What Is A Chapter 7 Bankruptcy? What Is A Chapter 7 Bankruptcy?

A Chapter 7 bankruptcy, also called a liquidation bankruptcy, is a type of bankruptcy proceeding where the debtor presents the court with all non-exempt assets, permitting a bankruptcy trustee to sell those assets. In exchange, a debtor is permitted to discharge a large portion of the debtor’s debts. An individual or business entity may file a Chapter 7 bankruptcy. A Chapter 7 bankruptcy is a federal court proceeding administered by bankruptcy courts set up in the United States. More than 1 million bankruptcy cases have been filed in 2010, with more than 2/3 of those cases being a Chapter 7 case.

Property under a Chapter 7

A debtor is permitted to retain a certain amount of property under a Chapter 7 bankruptcy, termed exempt property. Though a federal proceeding, the amount and type of exempt property is defined by state law. Federal exemptions do exist, and in some states, a debtor may elect between federal and state exemptions.

Common types of exempt property include: A limited amount of equity in a homestead, limited equity in a vehicle, retirement accounts protected by federal or state law, life insurance policies, Social Security benefits, wearing apparel, food, fuel and a limited amount of tools of the trade of the debtor.

If the property is used as security for a debt, even if exempt property, the debtor will normally be required to surrender the property, redeem the property by paying the debt, or agree to repay the debt to the creditor.

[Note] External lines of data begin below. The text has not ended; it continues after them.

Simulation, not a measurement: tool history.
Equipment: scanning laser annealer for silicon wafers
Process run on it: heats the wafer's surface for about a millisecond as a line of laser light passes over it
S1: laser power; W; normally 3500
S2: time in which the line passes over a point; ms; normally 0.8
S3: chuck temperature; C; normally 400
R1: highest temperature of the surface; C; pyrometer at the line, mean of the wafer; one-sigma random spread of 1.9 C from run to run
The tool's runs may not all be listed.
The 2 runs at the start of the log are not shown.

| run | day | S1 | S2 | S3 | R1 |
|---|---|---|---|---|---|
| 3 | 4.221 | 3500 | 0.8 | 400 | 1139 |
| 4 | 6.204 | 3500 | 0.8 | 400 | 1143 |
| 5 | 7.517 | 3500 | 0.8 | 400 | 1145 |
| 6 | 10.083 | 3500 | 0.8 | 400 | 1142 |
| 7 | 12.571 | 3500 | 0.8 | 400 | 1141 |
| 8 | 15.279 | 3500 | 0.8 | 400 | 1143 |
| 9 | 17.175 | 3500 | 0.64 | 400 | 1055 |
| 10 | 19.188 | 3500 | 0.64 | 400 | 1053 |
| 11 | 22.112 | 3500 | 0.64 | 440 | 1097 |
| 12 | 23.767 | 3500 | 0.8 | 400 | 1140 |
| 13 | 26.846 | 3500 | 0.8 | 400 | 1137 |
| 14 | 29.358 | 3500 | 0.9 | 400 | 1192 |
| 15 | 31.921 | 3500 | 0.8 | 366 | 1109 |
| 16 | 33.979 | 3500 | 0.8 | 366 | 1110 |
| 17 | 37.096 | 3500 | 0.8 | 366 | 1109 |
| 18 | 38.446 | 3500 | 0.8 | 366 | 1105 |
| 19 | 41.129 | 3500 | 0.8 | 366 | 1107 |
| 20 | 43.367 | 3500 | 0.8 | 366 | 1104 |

Chapter 7 Bankruptcy Process

When a debtor files a Chapter 7 bankruptcy, the debtor will file a petition and schedules, listing all creditors, each debt, the property of the debtor, the property the debtor claims is exempt, and a number of other items of financial information. If an individual consumer debtor, the debtor must also list monthly income and expenditures normally made.

Once filed, creditors will be notified by the bankruptcy court of the commencement of a proceeding. Once notified, nearly all collection activities must cease, except with permission of the bankruptcy court.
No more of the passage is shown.